Starting their own business was as easy as pulling the strings on a puppet for Deborah Ben-Eliezer and her partners. Well, maybe not all that easy.
Ben-Eliezer, a professional actor who lives in San Francisco, formed the Puppet Players some 18 months ago with the help of Nell Ester Friedman, a musician and dedicated student of Torah; Jen Miriam Kantor, writer and master puppet-maker; and Sara Nicoletti, an artist who creates sets, props and puppet fabrication.
The result of this collaboration has been a multimedia Jewish theater group — one that not only performs but also educates — integrating puppetry, creative storytelling and actual puppet-making into the curriculum of schools and synagogues.
Ben-Eliezer handles the business end of things, as well as lending her theater and dance talent to the troupe. For seven years she had her own dance-theater company, which also ran a summer program for kids in San Francisco’s Mission District.
“About a year and a half ago I dissolved that partnership and got into the puppet thing,” she said. “Our story is about how a group of four women can functionally create something that people will enjoy. And people love puppets.”
In order to accomplish the shared goal, Ben-Eliezer and her partners created a business model, working under an East Bay organization called Epic Arts. This nonprofit umbrella allows them to write grants, and has also helped them to formulate a one-year plan, a two-year plan and a long-range plan to map where they wanted to go with the project.
Chochmat HaLev, a Berkeley meditation center, also was instrumental in helping to create a cohesive audience base by donating performance, rehearsal and storage space. In return, the Puppet Players perform free previews of all their shows for Chochmat HaLev. “We’ve had an amazing attendance,” Ben-Eliezer said.
So what’s down the road? Next summer will see the launch of the Puppet Players performing arts summer camp in Berkeley. The two-week daylong program includes classes in movement, drama, puppetry, music, improvisation and crafts. The session will end with a live presentation for family and friends.
It’s not only child’s play. Ben-Eliezer and company want to expand their reach to adults. “In America, we think puppetry is just for kids,” she explained, “but, if you look at the rest of the world, it’s just as popular with adults. It’s such a low-paid thing, people tend to dismiss it but we’re trying to raise the bar.”
While current shows like “The Miracle of Hannukah” and “Ester’s Journey” tend to focus on Jewish themes, the team wants to do more cross-cultural programming. A show using the poetry of Indian mystic Rumi is in the works.

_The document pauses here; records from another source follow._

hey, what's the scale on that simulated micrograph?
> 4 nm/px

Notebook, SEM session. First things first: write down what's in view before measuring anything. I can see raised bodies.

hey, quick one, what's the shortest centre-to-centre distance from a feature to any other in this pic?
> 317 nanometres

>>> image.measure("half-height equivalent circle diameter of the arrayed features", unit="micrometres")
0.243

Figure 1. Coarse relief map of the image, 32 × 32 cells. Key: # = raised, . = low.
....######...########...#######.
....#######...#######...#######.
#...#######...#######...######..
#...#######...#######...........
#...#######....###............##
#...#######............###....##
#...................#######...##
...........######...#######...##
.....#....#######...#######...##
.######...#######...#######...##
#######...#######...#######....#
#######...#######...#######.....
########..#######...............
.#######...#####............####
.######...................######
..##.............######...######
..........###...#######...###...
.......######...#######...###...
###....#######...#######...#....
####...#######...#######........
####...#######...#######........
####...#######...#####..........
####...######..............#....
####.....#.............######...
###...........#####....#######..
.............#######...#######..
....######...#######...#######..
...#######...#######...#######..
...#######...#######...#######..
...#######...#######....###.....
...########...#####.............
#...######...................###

“We want to be able to have solid bookings and expand our base of operation from the East Bay to the Peninsula and San Francisco and the entire area,” Ben-Eliezer explained. “And there are always more holidays. That’s the wonderful thing about the Jewish tradition.”
It’s a pretty ambitious goal for a troupe whose first show was on a cardboard box in the street in front of a yoga studio, but it sounds like they’re part-way there.